It's interesting to note that while the Tempe police regularly coordinate with the FBI to spy on activists, and place department critics on "hazard" watch lists, they are willing to provide police protection to a fraternity with a history of racism and violence. Nor is this the first time the police have come to the aid of ASU's fraternities during a racist outburst. As noted in our previous piece on the violent, racist, and sexist frat culture at ASU, the gangster themed MLK party hosted by TKE members has a historical precedent in the racist actions of campus frats of the past.
As Michael Lacey reported in his Phoenix New Times article on the April 1989 race riot on frat row, the frats faced no consequences from their 500 strong attack on four black students, whom drunk Greeks and party-goers surrounded and pilloried with anti-black racist epithets, in what turned out to be a case of mistaken identity.
Indeed it was two of the attacked black students who were taken in handcuffs to the police station, and one of the men detained by the police recalled the cruelty of police officers during his detention, reporting that his "handcuffs were so tight that he was in pain as he sat in the back of the squad car." And that "[a]s he shifted positions, he remembered an officer warning him that if he moved again, the cuffs would be tightened until tears came to his eyes." Lacey also documented the efforts of ASU police to downplay any racist elements of the attack, as the national press cooperated by not reporting on the scale of the attack and the racism of the students present.

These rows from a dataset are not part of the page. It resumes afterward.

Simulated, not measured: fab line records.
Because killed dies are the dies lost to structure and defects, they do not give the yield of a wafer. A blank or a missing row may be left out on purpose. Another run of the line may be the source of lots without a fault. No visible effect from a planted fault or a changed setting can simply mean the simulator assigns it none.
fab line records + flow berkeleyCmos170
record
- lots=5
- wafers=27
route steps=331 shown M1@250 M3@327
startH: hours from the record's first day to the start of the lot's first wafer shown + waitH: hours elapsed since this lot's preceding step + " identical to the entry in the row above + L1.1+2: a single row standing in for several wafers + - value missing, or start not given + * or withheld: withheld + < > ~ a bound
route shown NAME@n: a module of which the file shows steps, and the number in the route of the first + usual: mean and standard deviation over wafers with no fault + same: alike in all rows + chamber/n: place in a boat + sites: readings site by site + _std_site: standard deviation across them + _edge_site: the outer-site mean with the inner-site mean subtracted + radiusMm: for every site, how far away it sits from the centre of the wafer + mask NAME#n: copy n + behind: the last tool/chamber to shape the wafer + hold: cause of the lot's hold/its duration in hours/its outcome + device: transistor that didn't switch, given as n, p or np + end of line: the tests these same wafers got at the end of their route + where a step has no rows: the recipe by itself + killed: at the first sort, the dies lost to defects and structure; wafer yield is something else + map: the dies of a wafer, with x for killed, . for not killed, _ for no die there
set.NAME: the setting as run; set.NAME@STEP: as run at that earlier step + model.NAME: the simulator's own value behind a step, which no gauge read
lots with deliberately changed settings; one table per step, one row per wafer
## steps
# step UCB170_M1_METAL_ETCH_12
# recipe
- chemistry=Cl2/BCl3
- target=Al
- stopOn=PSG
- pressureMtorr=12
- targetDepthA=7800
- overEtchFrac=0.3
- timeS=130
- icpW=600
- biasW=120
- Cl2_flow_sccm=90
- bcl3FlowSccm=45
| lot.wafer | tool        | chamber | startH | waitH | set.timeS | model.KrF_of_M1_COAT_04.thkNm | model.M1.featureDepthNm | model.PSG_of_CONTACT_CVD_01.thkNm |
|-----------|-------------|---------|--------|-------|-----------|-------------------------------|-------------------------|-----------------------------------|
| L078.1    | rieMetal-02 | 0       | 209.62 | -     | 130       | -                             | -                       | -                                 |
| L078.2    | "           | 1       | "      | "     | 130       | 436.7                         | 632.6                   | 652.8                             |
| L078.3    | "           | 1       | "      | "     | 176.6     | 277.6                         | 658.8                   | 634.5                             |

The offer of police protection for TKE members is not the only troubling news since the expulsion of the ASU chapter, as more racist skeletons in the TKE closet emerged despite the national organization's attempt at sanitizing their image. After Arizona State University announced on Thursday that the Tau Kappa Epsilon (TKE) fraternity would be expelled from campus, the national TKE fraternity announced its support for the ASU chapter. The national body followed the announcement of expulsion by putting the frat on internal probation, placing the blame for the party on 16 of the chapter's 125 members, and offering to provide a "a professional program on cultural diversity" or something.
The tone of the national TKE is at odds with the efforts of the supporters of the ASU chapter, who created a "SAVE Arizona State University Tau Kappa Epsilon" to rally support for the troubled chapter. However, the support did not arrive in the way that the backers might have hoped. A Facebook user named Micheal King, who claimed to be a TKE alumni, posted a racist frat party photo (see below) of two men in a stereotypical gangster attire, and in black face, with the following text:
Full support on the issues of freedom of speech and expressing controversial opinions and ideas. Save our consititutional rights. here’s a pics from 1990 at Kent state univ. when TKE was allowed to express our rights. if the university or TKE nationals causes you problems, ,seek independent legal advise.
More throwback, 1990, Who is that dark skinned brother on the left ? . Kent State , TKE fraternity party, back when we were allowed to express ourselves. damn, times have changed for the worse. [sic]
The post has since been removed from the Facebook page. Meanwhile, the official message from the exclusive organization, that "[t]he poor taste and acts of a few are not reflective of the whole" continued to look more and more ridiculous. As thegloss.com writer Julia Sonenshein noted, 'TKE clicked “like”' on the black face photo.